Dean - your HP power supply is a transformer. It's current output is controlled at a low level (milliamps). Your instrument panel is probably on a 5 amp (minimum, could be up to 20) circuit. The 12 volts in these two circuits are not the same animal.
If you remove the battery from your truck and hook up the HP power supply directly to the positive and negative cables, your supplying 14 volts to the truck's electrical system. Start the truck. Won't work, you're orders of magnitude low on current. Milliamps vs hundreds of amps.
If you hook your LED cluster directly to your truck battery's posts (stand back for this one), It's a short circuit waiting to happen. Use very small wires to minimize the effect.

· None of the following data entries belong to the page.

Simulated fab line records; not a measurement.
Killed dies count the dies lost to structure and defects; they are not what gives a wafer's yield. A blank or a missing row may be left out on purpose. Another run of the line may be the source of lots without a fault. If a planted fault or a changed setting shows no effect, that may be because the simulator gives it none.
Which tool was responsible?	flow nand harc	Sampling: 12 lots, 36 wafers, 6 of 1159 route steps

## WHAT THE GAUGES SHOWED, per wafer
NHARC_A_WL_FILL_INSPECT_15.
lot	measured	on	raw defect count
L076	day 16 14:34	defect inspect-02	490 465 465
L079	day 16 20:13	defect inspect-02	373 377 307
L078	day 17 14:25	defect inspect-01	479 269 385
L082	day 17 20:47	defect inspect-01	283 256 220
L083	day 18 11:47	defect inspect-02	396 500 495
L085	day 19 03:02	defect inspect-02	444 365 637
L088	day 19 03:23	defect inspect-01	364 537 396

Last experiment. Stick a 9 volt battery (the small square one) to your tongue, and you get a little unpleasant buzz. Stick the leads from a 6 volt golf cart battery to your tongue. You'll get an instant lesson in the old saying, "It ain't the volts, it's the amps!" You'll also need a tongue transplant.
I'm no expert, so I said in my posts above that "I think" and "Most likely." I still think that you are most likely sending too much current through your LEDs. To do bench top testing, you need a car battery charger which can give you a strong current. Be careful, these are DEADLY current loads. And don't really try any of the experiments above - they were for illustrative purposes only.